The EU-STNA is a collective and EU-wide effort between Member States, the Commission, key experts and stakeholders such as Europol and EBCGA (Frontex). It forms part of CEPOL’s mandate, in that the agency is tasked to support, develop, implement and coordinate training for law enforcement officials.

The EU-STNA was developed to identify gaps in knowledge, skills and competencies and training needs. The assessment identifies training priorities and aims at coordinating available training to prevent overlaps and duplication. It identifies emerging law enforcement trends, such as increasing synergies and overlaps between different crime areas, as well as larger demands for cooperation between disciplines.

A pilot started in 2017, which resulted in the first 2018-2021 European Union Strategic Training Needs Assessment. Based on the outcomes of an external evaluation of the first, pilot EU-STNA CEPOL updated the methodology and launched the EU-STNA 2022-2025 to define strategic and EU-level training priorities for the law enforcement community for the next policy cycle.

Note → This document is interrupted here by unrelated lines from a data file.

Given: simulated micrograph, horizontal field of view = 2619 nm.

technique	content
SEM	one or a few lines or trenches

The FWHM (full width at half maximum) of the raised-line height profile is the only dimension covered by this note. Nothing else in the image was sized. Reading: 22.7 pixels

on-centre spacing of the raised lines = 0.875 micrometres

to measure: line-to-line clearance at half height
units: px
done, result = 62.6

How is the EU-STNA completed?

EU-STNA consists in step-by-step analysis of strategic level EU documents detailing crime threats that were then discussed in expert and focus groups by Member State and EU specialists with a view to extract capability gaps and training needs that should be addressed by training implemented at EU level. The list of EU-level training needs is then prioritised by Member States. The EU-STNA Report provides an overview of horizontal and thematic areas enlisting the capability challenges and related training needs of law enforcement in priority order. The Report guides training providers to build up their training portfolio and helps avoiding overlaps in training delivery on EU level.

EU-STNA CEPOL infographic

Why CEPOL implements the EU-STNA?

With the 2010-2014 Stockholm Programme, training of law enforcement was intensified with the objective to ‘foster a genuine European judicial and law enforcement culture’. For CEPOL this had impact on different fronts:

  • The programme called for improved coordination and coherence between EU Agencies;
  • The programme called for stepping up the training on Union-related issues and make this accessible for all professions involved in the implementation of the area of freedom, security, and justice. CEPOL (and EBCGA) would play a key role in this, opening the possibility to widen the scope of the Agency;
  • The programme emphasised the need to find solutions in strengthening the European Law Enforcement Training Schemes (LETS), as well as developing e-learning programmes and common training material to train professionals in the European mechanisms;
  • The programme emphasised the importance of the external dimension of the EU’s policy in the area of freedom, security and justice. In particular, it called for priorities in external relations to inform and guide the priorities of the work of relevant agencies, including CEPOL.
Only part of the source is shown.